Summary, Analysis, and Original Text by Chapter

Chapters 19–20

Approximately six months have passed. As Chapter 19 opens, Dorian and Lord Henry apparently have just dined at the older man's home. Despite recently having gone through a divorce, Lord Henry is his usual witty self. Dorian seems more pensive, even grave. They are discussing Dorian's vow to change his behavior.

Lord Henry says that Dorian is perfectly fine as he is. Dorian, however, says that he has done "too many dreadful things" in his life. He wants to reform. In fact, he began the previous day. He was staying alone at a small inn in the country and was seeing a young girl named Hetty Merton. She reminded him of Sibyl Vane in her beauty and innocence. A simple village girl, Dorian is fairly sure that he loved her. They were to run off together that morning at dawn, but he spared the child by leaving her "as flowerlike as I had found her."

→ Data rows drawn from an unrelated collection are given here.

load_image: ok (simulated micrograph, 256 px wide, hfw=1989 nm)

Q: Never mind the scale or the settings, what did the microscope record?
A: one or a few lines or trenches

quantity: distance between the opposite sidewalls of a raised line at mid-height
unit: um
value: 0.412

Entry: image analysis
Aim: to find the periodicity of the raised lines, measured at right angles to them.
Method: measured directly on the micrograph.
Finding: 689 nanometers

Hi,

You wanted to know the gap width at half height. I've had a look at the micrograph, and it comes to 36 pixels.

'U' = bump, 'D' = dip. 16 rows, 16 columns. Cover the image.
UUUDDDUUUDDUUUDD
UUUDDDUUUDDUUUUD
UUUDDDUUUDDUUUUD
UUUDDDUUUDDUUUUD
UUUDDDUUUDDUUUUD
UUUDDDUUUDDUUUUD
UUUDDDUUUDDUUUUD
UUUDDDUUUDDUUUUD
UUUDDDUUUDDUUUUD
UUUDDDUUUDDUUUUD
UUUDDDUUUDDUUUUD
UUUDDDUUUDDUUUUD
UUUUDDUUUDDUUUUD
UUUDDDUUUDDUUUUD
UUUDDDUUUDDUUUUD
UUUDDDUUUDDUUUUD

Lord Henry brings up the disappearance of Basil; he also mentions his own divorce and Alan Campbell's suicide. Lord Henry allows that only death and vulgarity cannot be explained. He asks Dorian to play the piano. Dorian plays for a while but stops and asks Lord Henry if he ever thought that Basil might have been murdered. Lord Henry dismisses the idea with a quip. When Dorian asks what Lord Henry would say if Dorian claimed to be the murderer, Lord Henry states that the crime does not suit Dorian; it is too vulgar. Lord Henry then asks about Basil's portrait of Dorian. Dorian confirms that it was lost or stolen, but he never cared much for it anyway.